Renewable energy targets set out in the Government’s Climate Action plan in terms of heat and biomethane will only be realised if backed with significant financial supports, according to the Irish Bioenergy Association (IrBEA).

Speaking on Friday, June 21, at a technical workshop on the Support Scheme for Renewable Heat (SSRH) Des O’Toole, IrBEA president and Coillte market development manager, welcomed the announcement of the plan.

“Overall, sustainably produced biomass will play a key role in Ireland’s transition from a fossil-fuel based economy to a low carbon economy,” he said.

The SSRH unlocks great potential to provide energy savings and carbon emissions reductions by lowering energy costs for Irish industry; it ensures these businesses remain competitive in a global environment.
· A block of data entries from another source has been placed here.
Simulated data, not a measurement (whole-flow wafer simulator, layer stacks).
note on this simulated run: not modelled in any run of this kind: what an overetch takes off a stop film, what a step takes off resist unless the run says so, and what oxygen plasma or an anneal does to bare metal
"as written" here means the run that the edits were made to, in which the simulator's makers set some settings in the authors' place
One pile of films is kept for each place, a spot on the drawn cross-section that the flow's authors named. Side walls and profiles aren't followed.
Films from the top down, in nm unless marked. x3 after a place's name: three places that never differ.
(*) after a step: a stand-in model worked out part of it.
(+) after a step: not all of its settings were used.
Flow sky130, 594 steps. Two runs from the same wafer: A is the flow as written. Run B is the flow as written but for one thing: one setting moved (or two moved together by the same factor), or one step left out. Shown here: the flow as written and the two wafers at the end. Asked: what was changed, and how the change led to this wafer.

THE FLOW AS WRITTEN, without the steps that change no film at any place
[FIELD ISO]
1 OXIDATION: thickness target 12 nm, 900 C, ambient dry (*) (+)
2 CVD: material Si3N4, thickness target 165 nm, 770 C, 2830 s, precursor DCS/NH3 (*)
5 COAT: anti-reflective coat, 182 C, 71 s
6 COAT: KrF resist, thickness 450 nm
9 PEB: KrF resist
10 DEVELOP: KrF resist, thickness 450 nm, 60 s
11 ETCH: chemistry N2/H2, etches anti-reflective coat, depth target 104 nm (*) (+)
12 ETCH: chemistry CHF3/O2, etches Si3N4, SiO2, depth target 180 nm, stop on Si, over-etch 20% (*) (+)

IrBEA also launched the IrBEA Biomass Heating Systems Designers and Installers Register; commenting on this, IrBEA CEO Seán Finan said:

“Bioenergy as a fully dispatchable renewable energy technology can assist in achieving our renewable energy targets across all three areas of electricity, heat and transport.”

For bioenergy to become mainstream, meaningful government supports will be required, the CEO noted.

Finan continued, adding: “Industry feedback following publication of the Climate Action plan suggests that the plan ‘over-emphasises’ the part electricity will play.

“IrBEA fully supports the target of 70% renewable electricity by 2030. However, electricity is less than one third of our primary energy usage and we cannot expect to decarbonise the economy without addressing heat and transport decarbonisation also.”

Bioenergy is ideally placed to assist in this effort with heat and transport, the CEO claimed.

The potential for use of highly efficient biomass boilers and renewable biogas boilers in domestic houses cannot be overlooked in favour of heat pumps.

“Biomass systems need to form part of the technology mix to be used in domestic installations,” Finan stressed.

Noel Gavigan, IrBEA executive, focused on the workshop held on Friday, noting:

“Our SSRH technical workshop today heard calls for the return of the energy crop establishment support scheme to ensure that Irish indigenous energy crops and short rotation coppices are incentivised to assist in satisfying the market needs for biomass which the SSRH will generate.”

Growing these crops will also assist in the decarbonisation of agriculture and also support rural jobs and economic activity, Gavigan said.

“Attendees acknowledged the importance of competent designers and installers of biomass heating systems as well as quality feedstock certified by the Wood Fuel Quality Assurance (WFQA) Scheme as key components for the success of the SSRH scheme,” Gavigan concluded.